What is it?
Volkswagen's van-that-thinks-it's-a-car, the Caravelle, has been given a makeover.
The most obvious cosmetic changes are to the front of the vehicle. The new headlights and front grille bring the Caravelle more in line with the look of the latest-generation Polo and Golf. There are also new rear lights, alloy wheels and door mirrors.
However, the most significant changes are under the bonnet. The Caravelle is now powered by a choice of four 2.0-litre common-rail turbodiesel engines, with power outputs of 82bhp, 100bhp, 138bhp and a twin-turbo unit with 178bhp.

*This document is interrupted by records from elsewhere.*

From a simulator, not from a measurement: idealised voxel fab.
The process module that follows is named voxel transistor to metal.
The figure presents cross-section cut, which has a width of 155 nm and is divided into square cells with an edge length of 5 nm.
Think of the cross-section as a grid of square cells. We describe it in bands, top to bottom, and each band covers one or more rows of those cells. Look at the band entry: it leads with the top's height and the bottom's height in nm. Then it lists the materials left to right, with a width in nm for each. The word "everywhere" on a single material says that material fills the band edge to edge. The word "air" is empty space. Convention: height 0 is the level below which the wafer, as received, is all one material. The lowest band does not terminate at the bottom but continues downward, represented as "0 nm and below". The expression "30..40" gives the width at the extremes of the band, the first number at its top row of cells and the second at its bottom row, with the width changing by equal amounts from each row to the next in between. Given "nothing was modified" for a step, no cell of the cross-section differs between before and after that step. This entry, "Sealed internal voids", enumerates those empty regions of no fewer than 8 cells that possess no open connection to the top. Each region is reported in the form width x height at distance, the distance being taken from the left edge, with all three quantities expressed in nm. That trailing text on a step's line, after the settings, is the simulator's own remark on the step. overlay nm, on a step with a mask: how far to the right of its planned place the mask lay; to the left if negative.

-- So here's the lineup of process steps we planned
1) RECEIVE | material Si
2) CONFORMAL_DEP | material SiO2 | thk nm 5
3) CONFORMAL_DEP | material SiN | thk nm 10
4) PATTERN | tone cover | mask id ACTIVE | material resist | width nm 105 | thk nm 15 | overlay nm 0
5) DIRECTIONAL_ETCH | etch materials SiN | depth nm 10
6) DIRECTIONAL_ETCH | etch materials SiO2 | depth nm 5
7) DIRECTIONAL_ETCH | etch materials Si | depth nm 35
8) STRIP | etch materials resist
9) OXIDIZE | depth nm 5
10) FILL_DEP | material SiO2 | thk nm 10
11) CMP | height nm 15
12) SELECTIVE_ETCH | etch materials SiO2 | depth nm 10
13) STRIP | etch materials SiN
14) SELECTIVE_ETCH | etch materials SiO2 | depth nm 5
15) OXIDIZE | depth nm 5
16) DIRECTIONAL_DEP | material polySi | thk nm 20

The 82bhp and 100bhp engines come with five-speed manual gearboxes, while the 138bhp and twin-turbo units get six-speed manuals or, for the first time, VW's seven-speed DSG semi-automatic 'box. Both of these engines can also be specced with four-wheel drive, too.
There's a new power-steering system and safety equipment has been improved. Electronic stability control is standard, as is hill-start assist. A blind-spot alert system is also new to the Caravelle.
What's it like to drive?
The Caravelle is VW's Transporter van with seats and windows, so don't expect limo-like ride comfort or the handling of a sports car. You roll round corners and bounce along uneven surfaces, but that's to be expected of a car so close to a commercial vehicle. The steering is light, but we'd prefer to have a little more feel.
The engines, however, don't disappoint. They are refined and relatively smooth. The 138bhp unit is probably the best compromise between power and fuel economy. As you'd expect, gearchanges are smooth with the DSG gearbox, although there's a little delay between pressing the accelerator and the power kicking in.
What's it like inside?
Not too much has changed inside the car. There's a good driving position and a great view out, plus the standard rear parking sensors certainly help when reversing.
The seating system from the current car is carried over, which means there are two seats in the middle row that can swivel to face the three seats in the back row - creating a 'lounge', says Volkswagen. Driver and passengers won't want for room and there's plenty of storage space.
It's a shame that the dashboard shown in these pictures of the left-hand-drive models won't make its way into UK-spec cars. To keep costs down, VW is putting the dash from the Transporter van into the right-hand-drive Caravelle.
Ariels for the radio, Bluetooth and sat-nav are now housed in the door mirrors - so take extra care in confined spaces!
Prices have yet to be confirmed and it hasn't been decided if UK buyers can get the base-spec Caravelle, so expect to pay more for a Caravelle than you do now probably from around £30,000. However, VW says that the four-cylinder engines are more efficient than the equivalent five-cylinder engines they replace. Average fuel economy and CO2 emissions are detailed below.
The car goes on sale in January - in VW commercial vehicle dealerships.
There's no hiding from the fact that the Caravelle is a van with (comfortable) seats, but that's part of its appeal. Ideal if you have a family the size of the Waltons.